The Idaho Dairy Worker Training and Safety Program has been almost three years in the making. A few years ago, the Idaho Milk Processor’s Association (IMPA) came to the table with Idaho Dairymen’s Association (IDA) to develop a program to benefit the Idaho dairy industry.
This new program is designed to provide Idaho’s dairy workers with ongoing job training, while improving safety awareness — from employee to owner. A lot of our early success comes from the collaborative relationship between IDA and IMPA and being able to offer this for free.
Building on 15 years
We are working closely with New Mexico State University’s Robert Hagevoort and the University of Texas’s David Douphrate. Both have been working in dairy safety for the better part of 15 years.
IDA has taken their unique M-learning resources and applied them on Idaho dairies. This consists of using a set of iPads to facilitate one-on-one education in English, Spanish, or Guatemalan.

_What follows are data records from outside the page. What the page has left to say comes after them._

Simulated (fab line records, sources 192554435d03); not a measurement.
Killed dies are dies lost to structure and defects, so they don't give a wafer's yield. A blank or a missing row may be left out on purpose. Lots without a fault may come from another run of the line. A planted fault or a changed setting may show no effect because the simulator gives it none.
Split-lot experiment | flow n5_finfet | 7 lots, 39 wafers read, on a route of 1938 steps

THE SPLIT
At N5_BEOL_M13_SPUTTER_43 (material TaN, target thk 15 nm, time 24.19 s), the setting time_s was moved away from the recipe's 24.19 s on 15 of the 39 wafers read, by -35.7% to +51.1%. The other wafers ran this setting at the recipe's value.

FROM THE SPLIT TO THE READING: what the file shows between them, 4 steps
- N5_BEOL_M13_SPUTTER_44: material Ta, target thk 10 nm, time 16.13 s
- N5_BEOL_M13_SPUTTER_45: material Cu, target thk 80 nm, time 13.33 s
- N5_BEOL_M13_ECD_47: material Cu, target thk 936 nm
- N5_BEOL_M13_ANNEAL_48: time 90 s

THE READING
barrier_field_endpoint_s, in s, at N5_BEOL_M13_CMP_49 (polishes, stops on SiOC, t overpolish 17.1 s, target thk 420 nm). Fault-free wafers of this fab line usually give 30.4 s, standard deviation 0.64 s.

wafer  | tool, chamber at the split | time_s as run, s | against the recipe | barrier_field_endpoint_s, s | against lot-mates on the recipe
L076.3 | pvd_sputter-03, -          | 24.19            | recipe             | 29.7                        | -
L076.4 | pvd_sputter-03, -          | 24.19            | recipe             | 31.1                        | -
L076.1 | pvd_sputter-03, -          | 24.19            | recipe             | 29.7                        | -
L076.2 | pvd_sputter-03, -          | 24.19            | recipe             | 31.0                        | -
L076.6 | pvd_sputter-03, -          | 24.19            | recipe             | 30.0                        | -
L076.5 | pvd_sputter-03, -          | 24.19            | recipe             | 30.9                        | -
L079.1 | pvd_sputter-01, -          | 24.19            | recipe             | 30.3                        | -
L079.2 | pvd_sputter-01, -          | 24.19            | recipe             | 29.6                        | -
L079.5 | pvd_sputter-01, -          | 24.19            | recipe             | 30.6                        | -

Agriculture is statistically the most dangerous industry. The competitive labor environment heightens these challenges. There are improvements we can make and trainings we can do to begin to shift the culture of dairy workers and owners.
The trainings we do are focused on not telling workers how to do their jobs but instead helping to build safety awareness. We need to make sure the message delivered is, “We want everyone to get home safely at the end of the day.” The goal of the program is to create a safer interaction between workers and cows and educate employees on general farm safety topics such as electricity, PTO’s, equipment safety, and so forth.
On the dairy
The training is well-received by employees and owners. For employees, it shows owner commitment to safety — especially when owners or top-level management train alongside their workers (as we recommend). Employees have enjoyed learning safety ideas around the farm and how cows perceive workers.
For owners this is one less thing on their plate. After every session the dairyman receives a training summary, outlining topics covered in the training as well as sign-in sheets to document attendance. The employee in return receives a training certificate.
Over 1,000 strong
To date, we have trained about 1,000 dairy employees in Idaho representing 35 dairies and 13 percent of the dairy workforce in Idaho. We have hosted a “Train the Trainer,” had a summer intern, and worked with several groups to share what we are doing. Being first to market with something like this has generated lots of positive attention. IDA is already playing a key role in developing a safety manual that will be part of the NMPF FARM (National Milk Producers Federation’s Farmers Assuring Responsible Management) program. My mission is to help Idaho’s dairymen improve the safety culture on their dairies while providing customers assurance that our workforce is working in a safe environment and is well-trained.